Well, it’s National Coming Out Day once again, and I think I’ve finally run out of things to come out as. It seems like every year since I’ve been on YouTube, there’s been some serious coming out going on. First, I came out as gay to my family, which is probably the simplest and most basic form of coming out. The next year, my best friend came out as lesbian to her family, including her husband at the time. The year after that, it turned out that we were much more than best friends, so I had to tell my family that I wasn’t so much “gay” as “whatever”, and that I’d be moving across the country to stay with her and her kids. And most recently, I came out as trans – as in stepmom, not stepdad.
At this point, I’m pretty sure I have the most understanding and supportive family in the world, or at least the most polite. And having run through pretty much the entire gauntlet of coming out, I can say it doesn’t necessarily get any easier. Sure, I have more experience with it now, and I don’t think my family can really be all that surprised anymore, but it’s still just as difficult as it’s always been. There’s that lengthy period of dread in the back of your mind as you keep putting it off, the point where you finally get sick of this and commit to getting it over with, the adrenaline-fueled anxiety leading up to it, and the heart-pounding moment of uncertainty when you actually tell them and hope that they won’t freak out. And, if you’re lucky, there’s the most extraordinary relief when it turns out not to be a big deal at all, and you wonder why you waited so long to get it done.
I’ve usually come out incrementally instead of to everyone at once, because it feels like less of a single, enormous step, and it kind of snowballs in a way that makes it seem a little less scary as you come out to more and more people. It’s always helped to start with one person I trust, like a sibling, so that when I come out to more people, I can tell them about everyone else who already knows, and hopefully it won’t seem like such a big “thing” to them either.

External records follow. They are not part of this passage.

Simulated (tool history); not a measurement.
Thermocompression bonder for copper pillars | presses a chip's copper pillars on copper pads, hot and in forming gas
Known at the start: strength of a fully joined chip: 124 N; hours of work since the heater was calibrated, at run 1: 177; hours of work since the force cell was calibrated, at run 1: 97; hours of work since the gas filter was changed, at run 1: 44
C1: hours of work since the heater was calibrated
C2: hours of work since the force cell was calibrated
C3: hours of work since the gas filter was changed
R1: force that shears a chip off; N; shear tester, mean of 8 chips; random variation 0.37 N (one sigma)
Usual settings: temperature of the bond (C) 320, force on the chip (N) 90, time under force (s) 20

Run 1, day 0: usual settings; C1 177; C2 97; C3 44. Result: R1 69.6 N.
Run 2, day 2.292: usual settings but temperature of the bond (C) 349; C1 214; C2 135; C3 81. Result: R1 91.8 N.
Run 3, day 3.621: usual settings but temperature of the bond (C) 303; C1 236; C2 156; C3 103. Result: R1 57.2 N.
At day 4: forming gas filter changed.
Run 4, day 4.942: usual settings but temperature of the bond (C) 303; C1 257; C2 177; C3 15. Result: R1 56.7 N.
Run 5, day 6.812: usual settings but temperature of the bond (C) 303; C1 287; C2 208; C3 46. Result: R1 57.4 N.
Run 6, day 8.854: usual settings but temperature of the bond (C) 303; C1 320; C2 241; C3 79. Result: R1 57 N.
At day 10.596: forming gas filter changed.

I still haven’t come out to most of my extended family, but that’s because I don’t always know them very well and we haven’t seen each other in years, and I generally save the stress and anxiety of personally coming out for people who are really, really important to me. At the same time, I realize this information is no longer fully within my control once I start telling people, and everyone else could find out at any time if they go asking around or if someone decides to tell them. For me, being out is about being comfortable with that reality – after all, why out yourself if you don’t want to be out?
Of course, coming out will be different for everyone depending on their circumstances. Even for me, every time I’ve come out has been a unique experience. When I first came out as gay, there was the uncertainty of not knowing how my family would react to anything that had to do with the general LGBT cluster. And let’s just say that moving to Florida to live with a married woman and her kids can sound a lot more ominous than it actually is. But that really had nothing on coming out as trans, which actually required some explanation. Most people don’t fully understand what it means, and I had to gauge their knowledge and tailor the message accordingly. People know what it means to be gay or in love, but wanting to live as another gender? They might not even realize that this is possible, or real, or not like something you’d see on Jerry Springer.
Ironically, coming out as trans was more of a formality than anything. Almost nothing had actually changed about me at all, except for how I identified. I’d been slowly coming out for the past few years without even realizing it. No one could really claim to be shocked, and everything went better than expected. I had already gotten there, and now it was just official. At the end of the day, I was still me, and everyone knew that.
It’s easy to say this because it hasn’t ever gone poorly for me, but I’ve never regretted coming out. Not only was it a huge relief, but this is the truth of my life, and I believe it deserves to be shared with the people I care about. They’ve earned it. And I only hope that all of us can have someone in our lives who’s earned this invaluable trust: the trust that they’ll listen even if they don’t always understand, that they’ll see you as a human being first, and that they’ll love you just the same.